Wikipedia definitions are inconclusive on the subject and I'd be glad of b3ta's input.

kthxbai ;)

EDIT ooo where is pourhommeproductions when you need him? He'd be loving this nerdiness on b3ta!
(, Thu 21 Aug 2008, 16:12, archived)
# I would say no
because they're still flesh, aren't they? I don't know what they'd be though, except replicants.
(, Thu 21 Aug 2008, 16:14, archived)
# True, but most of the definitions of robots don't specify materials, just 'artificially created'
can you tell I've had enough of w*rk for today!
(, Thu 21 Aug 2008, 16:17, archived)
# I just tend to associate robots more with mechanical function than
organic, regardless of the creation of the organic materials. But then that's just my OPINION, it's not scientific fact and I know shit all about it.
(, Thu 21 Aug 2008, 16:19, archived)
# Neither do I
I just like a good irrelevant debate on slooooow Thursday afternoons :)
(, Thu 21 Aug 2008, 16:20, archived)
# Well that's my two pence.
(, Thu 21 Aug 2008, 16:22, archived)
# ...and a fine tuppence it is.
(, Thu 21 Aug 2008, 16:23, archived)
# That's right. Good boy.
(, Thu 21 Aug 2008, 16:25, archived)
# It's an interesting question.
If you were to replace a single neuron in your brain with an electronic device that performs exactly the same function, would you become a robot?
What if you replaced two neurons? Or ten? Or half of them?
(, Thu 21 Aug 2008, 16:15, archived)
# We're not necessarily talking electronic devices here...
But if you were grown in a vat and had an artificial personality implanted, however sophisticate, shirley you'd be just as much of a robot as somthing with an equivalent personality that was welded together out of scrap iron?
(, Thu 21 Aug 2008, 16:19, archived)
# True.
But how would you implant an artificial personality in a human brain? Either you use electronic components, or you re-wire the brain in the same way that you might reprogram a computer.
Brains and computers are essentially both input-output machines. They both use logic and reasoning, they both have the ability to form memories and adapt their future actions based on what they have learned, and the only real differences between them are to do with what they are made out of.
The concept of a personality is simply the culmination of the experiences a person has been exposed to during their lifetime. This is similar to how the way a computer works is based on what it has been programmed to do. So if you act in a certain way toward another human being, and they begin to think and act differently as a result, aren't you essentially reprogramming them?

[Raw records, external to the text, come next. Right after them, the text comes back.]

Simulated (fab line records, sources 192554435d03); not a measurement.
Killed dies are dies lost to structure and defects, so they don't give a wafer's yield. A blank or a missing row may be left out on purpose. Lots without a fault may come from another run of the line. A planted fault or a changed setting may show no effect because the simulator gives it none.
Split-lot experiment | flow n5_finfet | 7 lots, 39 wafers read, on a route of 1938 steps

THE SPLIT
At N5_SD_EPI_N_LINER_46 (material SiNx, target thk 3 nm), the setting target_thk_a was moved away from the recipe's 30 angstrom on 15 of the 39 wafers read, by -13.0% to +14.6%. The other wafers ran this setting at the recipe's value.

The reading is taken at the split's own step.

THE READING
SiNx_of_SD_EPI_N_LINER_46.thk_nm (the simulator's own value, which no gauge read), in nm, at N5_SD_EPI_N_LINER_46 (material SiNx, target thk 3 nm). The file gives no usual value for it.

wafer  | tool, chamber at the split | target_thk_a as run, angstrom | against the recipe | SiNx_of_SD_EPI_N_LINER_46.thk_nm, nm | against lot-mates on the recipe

And now I've exhausted pretty much everything I learned in AS philosophy :D
(, Thu 21 Aug 2008, 16:30, archived)
# Hmmm... Deep...
I guess the differential would be that the human would have had self-determination and free will since birth, allowing it to form its own stimulus-response pathways as it goes along, whereas the robot, of whatever type, would have a predetermined set of experiences built in to enable and predispose it to fulfil a desired function. From there on in it may be able to evolve and develop as an 'individual', but perhaps it is the initial pre-programming that would be the defining feature as to whether it is a lifeform in its own right, or a robot.

Didn't even do AS philosophy ;)

I think on that note, home tiem!
(, Thu 21 Aug 2008, 16:39, archived)
# *Strokes beard*
This is a good pub discussion.
(, Thu 21 Aug 2008, 16:42, archived)
# Perhaps your computer is full of ants?